Many thanks to Arslan Sheikh for his assistance in preparing this post.

Presume your workplace is non-union. You are interviewing an employee about facts that might lead to disciplining her. She tells you she wants a co-worker to sit in on the interview as her representative to advise her. The lawyers that advise the National Labor Relations Board (NLRB) are taking the position that you have to allow it.

Last week, the office of the general counsel to the NLRB issued an advice memorandum that has significant implications for all non-union employers. The memo concludes that an employee in a non-union workplace should be entitled to co-worker representation during an investigatory interview by the company. This is contrary to existing NLRB precedent which holds that representation rights like this do not apply where there is no union representative. As explained below, whether the general counsel’s advice becomes law remains to be seen. But in the meantime, employers are wise to be aware of this advice memo because it will likely influence the way NLRB regional offices act in enforcement proceedings at least for now. Refusing an employee’s request for representation in an interview might result in a local NLRB office issuing a complaint and forcing the employer to fight it out in a hearing.

Weingarten rights

Workers represented by unions have long had the right to insist on a union representative being present in investigatory interviews where the investigation could lead to them being disciplined. These are usually referred to as Weingarten rights, from the name of the 1975 U.S. Supreme Court case in which they were first recognized. Under current NLRB case law, Weingarten rights are not available to non-union employees. But, in a case involving General Electric, the office of the general counsel has advised the NLRB regional office in Pittsburgh that now is the time to take this issue up and argue that Weingarten rights should be extended to non-union workers.

The General Electric advice memo

General Electric was accused in unfair labor practice charges of not allowing representation to workers who were being interviewed for possible disciplinary action. The workers at the facility are not currently represented by a union. Some of the workers have an informal representation arrangement with a union, but that union has not obtained enough support to be certified as representative for all. Some workers asked to be represented by co-workers in investigatory interviews. The request was denied. The General Electric advice memo encourages the Pittsburgh regional office of the NLRB to take the position that Weingarten rights should extend to non-union workers.

What happens next?

Assuming the regional office takes the advice given by the general counsel, and that seems likely, the office will pursue the case against General Electric. If the case is not settled, it goes to a hearing before an NLRB administrative law judge and the judge may issue a decision extending Weingarten rights to non-union workers. That decision could be appealed to the full NLRB and the door would be open to reverse the current law and assure Weingarten rights to non-union workers.

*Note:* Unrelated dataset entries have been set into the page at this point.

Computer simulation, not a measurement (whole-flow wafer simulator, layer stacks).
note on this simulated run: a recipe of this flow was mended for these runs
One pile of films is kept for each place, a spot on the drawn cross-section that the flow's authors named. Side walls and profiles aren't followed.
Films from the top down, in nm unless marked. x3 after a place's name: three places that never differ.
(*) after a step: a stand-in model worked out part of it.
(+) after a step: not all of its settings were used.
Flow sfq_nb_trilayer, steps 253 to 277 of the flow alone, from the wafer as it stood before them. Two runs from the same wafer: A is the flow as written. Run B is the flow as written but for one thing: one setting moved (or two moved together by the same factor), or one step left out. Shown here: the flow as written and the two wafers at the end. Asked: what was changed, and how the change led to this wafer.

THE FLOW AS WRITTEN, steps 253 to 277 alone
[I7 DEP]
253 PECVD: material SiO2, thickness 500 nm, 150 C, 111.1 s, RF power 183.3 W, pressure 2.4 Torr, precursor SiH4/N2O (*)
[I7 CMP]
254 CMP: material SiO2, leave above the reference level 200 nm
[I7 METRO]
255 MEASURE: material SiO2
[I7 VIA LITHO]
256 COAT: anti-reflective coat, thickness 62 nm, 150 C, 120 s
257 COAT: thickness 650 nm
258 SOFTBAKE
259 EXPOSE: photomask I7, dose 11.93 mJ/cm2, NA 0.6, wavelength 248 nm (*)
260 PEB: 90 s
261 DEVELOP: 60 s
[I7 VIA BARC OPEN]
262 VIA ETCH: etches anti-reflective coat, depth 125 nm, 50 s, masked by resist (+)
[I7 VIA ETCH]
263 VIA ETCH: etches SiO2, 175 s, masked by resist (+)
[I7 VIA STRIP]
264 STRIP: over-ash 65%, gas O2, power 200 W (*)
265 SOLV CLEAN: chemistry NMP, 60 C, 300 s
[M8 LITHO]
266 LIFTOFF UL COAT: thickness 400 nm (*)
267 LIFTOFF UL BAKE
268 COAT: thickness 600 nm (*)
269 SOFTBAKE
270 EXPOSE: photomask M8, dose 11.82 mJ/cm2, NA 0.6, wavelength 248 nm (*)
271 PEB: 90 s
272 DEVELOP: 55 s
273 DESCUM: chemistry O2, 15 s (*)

But will that happen? Recent developments in Washington call the longevity of the General Electric advice memo into question. President Trump has nominated Peter Robb, a management-side labor attorney, to serve as general counsel to the NLRB. If Robb is confirmed by the Senate, he will have the power to reverse the position taken by the current general counsel in the General Electric advice memo. Also, the make-up of the NLRB is changing. In the near future, it is likely that Republican appointees will make up a majority of the five member NLRB which has the final say on NLRB cases. A Republican controlled NLRB faced with this issue would probably uphold the current precedent limiting Weingarten rights to union workers.

Although the incoming general counsel may decide to discard the General Electric advice memo in the future, the memo tells us what to expect in the meantime from the NLRB regional offices who decide whether to issue complaints against employers. Current NLRB regional offices may follow this advice memo for enforcement guidance. Therefore, non-union employers should be aware that if an unfair labor practice charge is filed based on a denial of representation rights in investigations, it might result in a long period of time, cost and effort to win the battle in enforcement proceedings.

We will follow this issue closely and report about any cases that reach the point of a decision on Weingarten rights in a non-union setting.